The European Court of Human Rights ruled against a Christian homeschool family whose children were removed from the home and forced into a government-approved education program.
Europe’s top human rights court ruled Thursday in the case of Wunderlich v. Germany that German authorities did not violate the rights of the Wunderlich family when over two dozen government agents forcibly removed their four children from the home in Darmstadt in August 2013.
At least 33 police officers and seven youth welfare officers stormed the Wunderlich home because the family was choosing to homeschool their children despite knowing that it has been outlawed in Germany since 1918.
The family wanted their children to be educated in an environment compatible with the parents’ religious convictions.
Wunderlich previously said that authorities were contacted by a neighbor who alleged that he said he would rather kill his children than send them to school. Wunderlich has denied those accusations.
Although four children were removed from the home for a period of about three weeks, they were later returned to the home. Dirk and Petra Wunderlich were able to retain control of custody of their children. But according to Alliance Defending Freedom International, the parents are being required to send their children to a government-approved education program.

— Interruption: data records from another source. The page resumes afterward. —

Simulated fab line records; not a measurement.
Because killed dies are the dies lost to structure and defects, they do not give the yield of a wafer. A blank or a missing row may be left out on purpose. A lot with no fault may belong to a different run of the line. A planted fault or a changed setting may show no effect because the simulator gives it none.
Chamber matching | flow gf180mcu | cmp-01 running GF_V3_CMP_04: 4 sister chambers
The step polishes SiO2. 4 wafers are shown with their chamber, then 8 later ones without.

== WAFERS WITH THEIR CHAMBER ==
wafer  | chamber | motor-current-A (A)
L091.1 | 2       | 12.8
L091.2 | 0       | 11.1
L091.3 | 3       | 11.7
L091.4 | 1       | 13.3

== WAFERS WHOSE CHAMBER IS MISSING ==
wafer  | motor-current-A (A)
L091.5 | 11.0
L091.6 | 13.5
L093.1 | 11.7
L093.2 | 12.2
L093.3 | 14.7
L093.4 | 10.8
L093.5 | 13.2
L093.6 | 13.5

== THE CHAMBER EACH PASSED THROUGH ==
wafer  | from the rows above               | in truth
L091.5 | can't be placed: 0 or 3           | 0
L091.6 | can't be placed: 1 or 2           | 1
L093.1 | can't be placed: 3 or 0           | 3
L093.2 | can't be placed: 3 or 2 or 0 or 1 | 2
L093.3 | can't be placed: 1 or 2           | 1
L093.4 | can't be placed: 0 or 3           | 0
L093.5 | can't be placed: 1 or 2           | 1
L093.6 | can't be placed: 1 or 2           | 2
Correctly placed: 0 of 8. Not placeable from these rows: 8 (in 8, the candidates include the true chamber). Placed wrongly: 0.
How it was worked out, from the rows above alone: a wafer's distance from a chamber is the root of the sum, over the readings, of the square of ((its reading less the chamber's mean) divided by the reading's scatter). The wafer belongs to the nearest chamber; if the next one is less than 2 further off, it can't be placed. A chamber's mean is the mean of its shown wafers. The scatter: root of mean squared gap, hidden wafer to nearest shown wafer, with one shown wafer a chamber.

ADF International, which has supported the family’s case along with the Home School Legal Defense Association, has argued that Germany’s homeschool policy violates a number of international human rights agreements that Germany is a party to that protect the right of parents to choose the best form of education for their children.
However, the court ruled that the “enforcement of compulsory school attendance, to prevent social isolation of the applicants’ children and ensure their integration into society, was a relevant reason for justifying the partial withdrawal of parental authority.”
“[The court] further finds that the domestic authorities reasonably assumed — based on the information available to them — that children were endangered by the [parents] by not sending them to school and keeping them in a ‘symbiotic’ family system,” the court ruling states.
“In contrast, having regard to the statements of, in particular, Mr. Wunderlich — for example that he considered children to be the ‘property’ of their parents — and on the information available at the time, the authorities reasonably assumed that the children were isolated, had no contact with anyone outside of the family and that a risk to their physical integrity existed.”
ADF International Executive Director Paul Coleman said in a statement that the ruling “ignores the fact that Germany’s policy on homeschooling violates the rights of parents to educate their children and direct their upbringing.”
“It is alarming to see that this was not recognized by the most influential human rights court in Europe,” Coleman stressed. “This ruling is a step in the wrong direction and should concern anyone who cares about freedom.”
Wunderlich said after the ruling that it was a “disheartening day” for his family.
“After years of legal struggles, this is extremely frustrating for us and our children,” the father said in a statement. “It is upsetting that the European Court of Human Rights has not recognized the injustices we have suffered at the hands of the German authorities.”
The ECHR ruled that there was no violation of Article 8 of the European Convention on Human Rights in Wunderlich’s case.
Article 8 states that everyone has “the right to respect for his private and family life, his home and his correspondence” and that “there shall be no interference by a public authority with the exercise of this right except such as is in accordance with the law and is necessary in a democratic society in the interests of national security…”
“This judgment is a huge setback but we will not give up the fight to protect the fundamental right of parents to homeschool their children in Germany and across Europe,” Mike Donnelly, international homeschooling expert and director of global outreach for the Home School Legal Defense Association, said.
According to ADF International, the Wunderlichs will consider taking their case to the ECHR Grand Chamber, the highest level within Europe’s top human rights court.